The projected hotel business generated by conventions booked this year is down 29 percent from last year, a drop local convention officials attribute to the dying Buffalo Convention Center.
Buffalo Convention and Visitors Bureau leaders said the building has become so antiquated that it's a real tough sell.
"The convention center is antiquated and too small. We're doing the best we can without it. But, as you can see, we're losing market share," said Michael Even, director of convention sales for the Buffalo Niagara CVB.
The organization has booked 113 future events during the first six months of 2001, which is a slight sales increase from the same period last year.
But most of those events are small and do not drive much hotel business. The 113 events are projected to generate 50,615 hotel room nights, a 29 percent drop from 70,954 room nights generated by the CVB through June 2000.
"We've booked more groups, but they're smaller in nature, so we have to work harder to reach our overall goals," Even said.
The bottom line is the drop in future event delegates will mean less money spent in the community. CVB figures project a total economic impact of $25 million from events booked through June of this year, down from $30 million during the same period last year.
Part of the decline in business booked also stems from the slowing national economy that slowed the overall travel and meeting markets, CVB officials said.
Most of the meetings and events booked by the local bureau now utilize alternate venues, such as the Adam's Mark Hotel, which opened 70,000-square-feet of renovated meeting space last year.
Phillip Alterio, sales director at the Adam's Mark, said the hotel can now handle groups of up to 2,000 people.

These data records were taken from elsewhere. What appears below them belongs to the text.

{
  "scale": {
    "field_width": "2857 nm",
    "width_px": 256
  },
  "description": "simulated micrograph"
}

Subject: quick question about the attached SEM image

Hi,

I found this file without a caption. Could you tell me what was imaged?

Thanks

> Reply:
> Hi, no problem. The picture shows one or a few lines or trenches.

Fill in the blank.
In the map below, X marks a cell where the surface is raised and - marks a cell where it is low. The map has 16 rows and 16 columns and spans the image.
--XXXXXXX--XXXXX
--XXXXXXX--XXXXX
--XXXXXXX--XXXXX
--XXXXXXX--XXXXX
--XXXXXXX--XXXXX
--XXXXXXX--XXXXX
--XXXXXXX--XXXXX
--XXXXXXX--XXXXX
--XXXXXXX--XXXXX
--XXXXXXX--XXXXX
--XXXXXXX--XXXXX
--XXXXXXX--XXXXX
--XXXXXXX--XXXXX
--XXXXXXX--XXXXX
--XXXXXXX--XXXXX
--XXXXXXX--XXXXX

"This year alone, through the first six months, our group business is up 10 to 15 percent," he said.
Only 10 of the 113 events sold during the first half of 2001 are planned for the 111,000-square-foot convention center.
The CVB has focused on markets where business can be attracted by the quality of other local facilities, such as athletic events. One of the biggest events booked this month was the USA Hockey boys pee wee championships, which will be held at the Amherst Pepsi Center next April. The tournament is expected to generate 4,200 room nights.
The bureau has also done well selling to religious groups, multilevel marketing organizations and military unit reunions, said CVB President Richard Geiger.
"We're shifting what we're doing a little, we're going after more special events," Geiger said.
Geiger has been a vocal advocate in recent years for the need for a new local convention center. The process of renovating or replacing the convention center has been stalled while consultants hired by Erie County study various options.
County Executive Joel A. Giambra said the results of the environmental impact study are expected this fall and then the county will have the information needed to chose the location, size and quality of a new convention center.
"I don't have a personal feeling at this point. What I'm not going to do is prejudice the results of that whole process," the county executive said.